If you are planning a stunt or street theatre, ensure that you challenge misconceptions and stereotypes. Instead of depicting women as helpless victims or as mischievous creatures waiting (or deserving) to be “punished”, performances should show how women and girls can play an active role in ending violence, and how preventing violence can be of benefit to society as a whole.


Example: The South African organization Youth Channel Group (YCG) has used theatre to catch attention on issues of gender, domestic violence and HIV/AIDS. Its “ambush theater” approach has consisted in staging scenarios depicting domestic violence in crowded places, such as taxi ranks and train stations, so as to attract large numbers of curious onlookers who often did not realize they were watching a performance. The actors then engaged the audience in a debate on the issue. (Source: Siegfried, K., 2005. I Have to Take a Stand so That Society Can See the Change is Inevitable: Case Studies from the South African Men as Partners Network, EngenderHealth)
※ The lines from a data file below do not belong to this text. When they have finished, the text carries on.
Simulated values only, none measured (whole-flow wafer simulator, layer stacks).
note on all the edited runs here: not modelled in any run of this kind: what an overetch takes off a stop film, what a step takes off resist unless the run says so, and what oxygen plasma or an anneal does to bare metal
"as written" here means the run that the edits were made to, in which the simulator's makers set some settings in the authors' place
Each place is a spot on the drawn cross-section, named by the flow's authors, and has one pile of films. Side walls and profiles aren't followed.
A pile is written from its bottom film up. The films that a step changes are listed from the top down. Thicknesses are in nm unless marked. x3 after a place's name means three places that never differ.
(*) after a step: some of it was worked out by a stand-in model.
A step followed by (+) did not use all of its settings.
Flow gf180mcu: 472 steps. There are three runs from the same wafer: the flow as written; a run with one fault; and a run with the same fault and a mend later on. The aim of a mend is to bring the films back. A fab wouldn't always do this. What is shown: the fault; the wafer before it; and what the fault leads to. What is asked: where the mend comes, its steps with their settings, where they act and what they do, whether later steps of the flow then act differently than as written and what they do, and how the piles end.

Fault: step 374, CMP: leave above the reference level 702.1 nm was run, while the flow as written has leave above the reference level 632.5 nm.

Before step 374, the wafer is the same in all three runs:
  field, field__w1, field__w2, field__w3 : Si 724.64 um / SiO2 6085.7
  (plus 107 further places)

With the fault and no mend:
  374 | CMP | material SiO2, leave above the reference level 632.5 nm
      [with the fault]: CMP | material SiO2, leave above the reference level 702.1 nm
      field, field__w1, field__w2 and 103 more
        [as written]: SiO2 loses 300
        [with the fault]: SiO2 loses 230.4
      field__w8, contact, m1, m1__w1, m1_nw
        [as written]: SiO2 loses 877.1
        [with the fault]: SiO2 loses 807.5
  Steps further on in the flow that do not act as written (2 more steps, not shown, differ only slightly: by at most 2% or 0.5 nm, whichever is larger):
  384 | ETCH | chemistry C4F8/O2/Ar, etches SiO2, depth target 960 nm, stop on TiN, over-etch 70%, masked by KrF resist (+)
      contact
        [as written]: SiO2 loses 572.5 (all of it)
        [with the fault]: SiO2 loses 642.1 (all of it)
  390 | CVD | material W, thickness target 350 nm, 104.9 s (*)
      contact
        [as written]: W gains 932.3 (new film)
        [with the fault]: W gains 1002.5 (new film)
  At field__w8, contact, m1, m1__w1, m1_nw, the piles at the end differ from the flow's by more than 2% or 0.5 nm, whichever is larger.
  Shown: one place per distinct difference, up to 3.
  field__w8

Golden Rules for stunts and street theatre

  • Identify your audience, your purpose and your message. Are you introducing a topic to strangers, or boosting the morale of supporters? Where do you need to go, and when, to attract the attention of your audience?  
  • Prepare a simple script that summarizes the key moments of the play, and then find the best ways to express your message while you’re rehearsing.
  • Rehearse enough to be confident, but not so much that you get bored. Pre-test: show the sketch or short play to people who do not know your campaign and ask them for feed-back. You do not have to be brilliant actors – the best way to convince people is to enjoy what you’re doing.
  • Do not rely on technical effects - even one person switching a tape on/off at the right moment can make a mistake and spoil the show.
  • Keep props simple, but colorful to attract attention. A plain wooden chair can be used to stand on, to hide behind, to shout at, or even play a role as a ‘silent character’.
  • Humor beats horror on the street – a good-humored sketch will draw a friendly audience, while graphic representations of violence can backfire. If you poke fun at someone, deride the perpetrators of violence – not the survivors!
  • Inform the press, other media and supporters well ahead of time and hope for good weather.